Raytheon's fourth-quarter revenues fell to $4.8 billion, 8% down on 1998, with low deliveries and higher costs at RAC helping depress earnings to $72 million, compared with $341 million the previous year. Difficulties at RAC - plus problems in the electronics and Engineers & Constructors segments - pushed company earnings for the year down to $404million, from $844 million, on revenues up just 2% to $19.8 billion.

"The fourth quarter was clearly a disappointment," admits Raytheon chief executive Dan Burnham. Raytheon expects performance to improve in the second half of this year and points to a strong order intake in the fourth quarter, during which $8.5 billion was added to the backlog, boosting it to $28.4 billion by year-end, up by 18% over the previous year.

RAC president Art Wegner says 11 of the missed deliveries were due to production delays, and eight were customer-related. All will be delivered in the first half.

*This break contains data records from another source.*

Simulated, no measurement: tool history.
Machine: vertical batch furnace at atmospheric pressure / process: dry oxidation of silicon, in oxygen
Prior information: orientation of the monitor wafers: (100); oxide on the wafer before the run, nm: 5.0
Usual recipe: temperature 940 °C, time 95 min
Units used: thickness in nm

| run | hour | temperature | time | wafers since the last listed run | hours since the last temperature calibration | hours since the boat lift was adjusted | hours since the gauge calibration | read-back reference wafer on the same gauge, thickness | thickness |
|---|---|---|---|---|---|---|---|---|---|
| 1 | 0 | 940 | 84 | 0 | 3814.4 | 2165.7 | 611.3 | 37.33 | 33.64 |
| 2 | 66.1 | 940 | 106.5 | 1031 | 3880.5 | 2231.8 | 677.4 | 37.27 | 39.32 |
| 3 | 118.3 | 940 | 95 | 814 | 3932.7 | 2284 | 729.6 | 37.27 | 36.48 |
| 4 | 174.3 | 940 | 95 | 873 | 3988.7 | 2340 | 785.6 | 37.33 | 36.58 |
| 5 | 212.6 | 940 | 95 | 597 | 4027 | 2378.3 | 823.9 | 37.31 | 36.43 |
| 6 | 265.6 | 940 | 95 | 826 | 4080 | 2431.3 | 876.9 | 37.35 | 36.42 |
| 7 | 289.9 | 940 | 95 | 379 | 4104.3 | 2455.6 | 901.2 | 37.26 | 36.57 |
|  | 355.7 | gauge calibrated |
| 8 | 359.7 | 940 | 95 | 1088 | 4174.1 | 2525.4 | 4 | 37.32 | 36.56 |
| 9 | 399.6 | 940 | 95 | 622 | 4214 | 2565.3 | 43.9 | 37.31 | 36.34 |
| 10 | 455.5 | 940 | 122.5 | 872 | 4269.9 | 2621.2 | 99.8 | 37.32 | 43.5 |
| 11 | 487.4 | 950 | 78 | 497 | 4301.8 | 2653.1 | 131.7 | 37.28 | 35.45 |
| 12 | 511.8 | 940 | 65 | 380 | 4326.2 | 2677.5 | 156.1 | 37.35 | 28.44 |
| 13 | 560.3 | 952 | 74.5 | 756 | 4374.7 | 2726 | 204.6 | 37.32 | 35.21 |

Northrop Grumman's profits boom was fuelled by payments for remanufacture of Joint Surveillance Target Attack Radar System aircraft for the US Air Force, and the turning around of the UK/US Directed Infra-Red Countermeasures project, offsetting a downturn in Integrated Systems and Aerostructures due to lower civil sales.

General Dynamics' sales jumped 21% to $9 billion and net earnings increased by 22% to $715 million following its purchase of Gulfstream, which posted a 20% increase in revenues to $2.9 billion and a 29% leap in earnings. TRW soared on the LucasVarity acquisition, which pushed net earnings up 20% to $568 million on sales up 43% at $17 billion. Its aerospace and information systems business benefited most from the merger, with segment profit up 23%.

Textron was boosted by a strong performance at Cessna, which helped push income up 41% to $623 million on revenues up 20% to $11.6 billion. Cessna's sales soared above $2.2 billion. At Bell Helicopter, higher revenues on upgrades and military sales were offset by lower commercial sales.